THE HAMMER & THE NAIL:
Space Options For The Small Firm Practitioner
The practice began
in your finished basement. Your clients were charmed by the generosity of your
house calls and had no idea that the slight thumping they heard while on the
phone with you was your daughter’s sneakers in the dryer. Eventually you got
tired of finding court notices in the coupon drawer. It was time to get out of
the house.
Your mentor suggested a “space-for-services”
arrangement. She offered an office, fax machine and shared conference room in
exchange for 20 hours of work a week. You had a lot of time available in your
schedule and not much money, so it worked. But over time your practice got busy
and you realized that in billable hours (which you now could fill) that space
cost you $4,000 per month for 100 square feet. Once again, it was time to move
on.
The next step was to sub-lease space in another law
office. This allowed you to control overhead and provided respectable
conference room space and the usual amenities. It worked fine until your staff
began to grow. Your staff now includes a secretary, a paralegal, a high school
student once a week to file, and a law student in the summer. A few short years
after you started the practice, it is time to take out your own lease. And this
is an excellent time to do it – there’s lots of office space around.

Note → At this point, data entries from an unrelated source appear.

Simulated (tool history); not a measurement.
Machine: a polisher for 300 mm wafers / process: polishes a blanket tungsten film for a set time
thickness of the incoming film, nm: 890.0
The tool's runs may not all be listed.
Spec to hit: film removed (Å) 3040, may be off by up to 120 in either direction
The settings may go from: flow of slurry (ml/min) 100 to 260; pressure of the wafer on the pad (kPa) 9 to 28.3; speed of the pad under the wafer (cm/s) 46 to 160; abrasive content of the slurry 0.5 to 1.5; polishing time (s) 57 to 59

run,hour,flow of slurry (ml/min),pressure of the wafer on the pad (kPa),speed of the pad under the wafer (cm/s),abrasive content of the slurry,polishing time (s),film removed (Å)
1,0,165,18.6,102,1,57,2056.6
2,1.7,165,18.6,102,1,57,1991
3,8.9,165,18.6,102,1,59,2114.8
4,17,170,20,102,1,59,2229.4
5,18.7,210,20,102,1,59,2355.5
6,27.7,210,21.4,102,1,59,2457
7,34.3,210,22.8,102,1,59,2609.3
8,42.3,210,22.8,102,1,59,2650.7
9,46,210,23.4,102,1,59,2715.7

If your clients are from one main geographic area, then a
local office creates good visibility and is the most economical and productive.
The larger the area from which you wish to draw clients, the more centrally you
must locate your office. A client from Queens will travel to Manhattan, but a
client from Brooklyn or the Bronx will not travel to Queens.
With some exceptions, attorneys in Manhattan tend to
locate their offices below Canal Street. (Exceptions include the “White Shoe
Firms” which locate wherever they please throughout mid-Manhattan, and are not
reading this column to decide where and how to rent space.) Locating in
Manhattan, however, does not require you to rent near the courts.
Notwithstanding the economic incentive grants offered to firms renewing or
relocating to lower Manhattan, currently the good deals are between 14th Street
and 30th Street, in and around the Silicon Alley area vacated by the dot.com
enterprises.
Most clients do not realize and do not care that all the
other attorneys are located near the courthouse. Clients want an attorney with
an office that gives an impression of confidence and success, that they can get
to within an hour, and that they don’t have to wait in too long on the day of
their appointment.
Of course you want to compare spaces on a cost per unit
basis. It is difficult to make an accurate comparison between office spaces
because owners have devised a Byzantine structure of pricing which brilliantly
subverts all attempts at comparison.
Here is how it works: Office space is rented for a set
dollar amount per square foot per year, called “Rentable Square Feet”[1].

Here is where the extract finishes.